Generally, Business Intelligence is made up of an increasing number of components, these are:
reporting, analytics and dashboards.
In 1989, Howard Dresner (later a Gartner Group analyst) proposed "business intelligence" as an umbrella term to describe "concepts and methods to improve business decision making by using fact-based support systems. It was not until the late 1990s that this usage was widespread.
Applications in an enterprise
- Measurement – program that creates a hierarchy of performance metrics (see also Metrics Reference Model) and benchmarking that informs business leaders about progress towards business goals (business process management).
- Analytics – program that builds quantitative processes for a business to arrive at optimal decisions and to perform business knowledge discovery. Frequently involves: data mining, process mining, statistical analysis, predictive analytics, predictive modeling, business process modeling, complex event processing and prescriptive analytics.
- Reporting/enterprise reporting – program that builds infrastructure for strategic reporting to serve the strategic management of a business, not operational reporting. Frequently involves data visualization, executive information system and OLAP.
- Collaboration/collaboration platform – program that gets different areas (both inside and outside the business) to work together through data sharing and electronic data interchange.
- Knowledge management – program to make the company data driven through strategies and practices to identify, create, represent, distribute, and enable adoption of insights and experiences that are true business knowledge. Knowledge management leads to learning management and regulatory compliance.

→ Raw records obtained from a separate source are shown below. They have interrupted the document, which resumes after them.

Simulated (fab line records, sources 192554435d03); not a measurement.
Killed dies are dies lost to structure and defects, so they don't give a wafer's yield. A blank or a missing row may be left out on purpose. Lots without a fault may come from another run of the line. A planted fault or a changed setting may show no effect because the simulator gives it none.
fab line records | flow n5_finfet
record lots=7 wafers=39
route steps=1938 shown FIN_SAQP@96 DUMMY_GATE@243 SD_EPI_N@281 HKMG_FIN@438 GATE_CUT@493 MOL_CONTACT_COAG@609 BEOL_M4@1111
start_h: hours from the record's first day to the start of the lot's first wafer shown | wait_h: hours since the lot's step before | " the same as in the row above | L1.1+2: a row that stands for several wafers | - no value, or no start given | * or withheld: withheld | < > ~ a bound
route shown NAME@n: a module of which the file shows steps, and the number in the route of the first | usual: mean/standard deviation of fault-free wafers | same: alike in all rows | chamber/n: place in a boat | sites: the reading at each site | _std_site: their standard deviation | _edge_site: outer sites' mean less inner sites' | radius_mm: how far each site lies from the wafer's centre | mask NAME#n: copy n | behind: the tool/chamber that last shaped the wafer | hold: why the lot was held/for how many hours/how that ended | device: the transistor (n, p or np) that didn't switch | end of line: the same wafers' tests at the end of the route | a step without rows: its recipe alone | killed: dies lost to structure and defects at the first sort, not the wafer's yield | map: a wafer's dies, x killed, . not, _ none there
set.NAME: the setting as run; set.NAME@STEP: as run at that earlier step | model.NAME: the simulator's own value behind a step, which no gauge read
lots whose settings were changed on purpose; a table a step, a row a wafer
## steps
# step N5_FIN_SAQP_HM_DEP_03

Success factors of implementation
Before implementing a BI solution, it is worth taking different factors into consideration before proceeding. According to Kimball et al., these are the three critical areas that you need to assess within your organization before getting ready to do a BI project:
- The level of commitment and sponsorship of the project from senior management
- The level of business need for creating a BI implementation
- The amount and quality of business data available.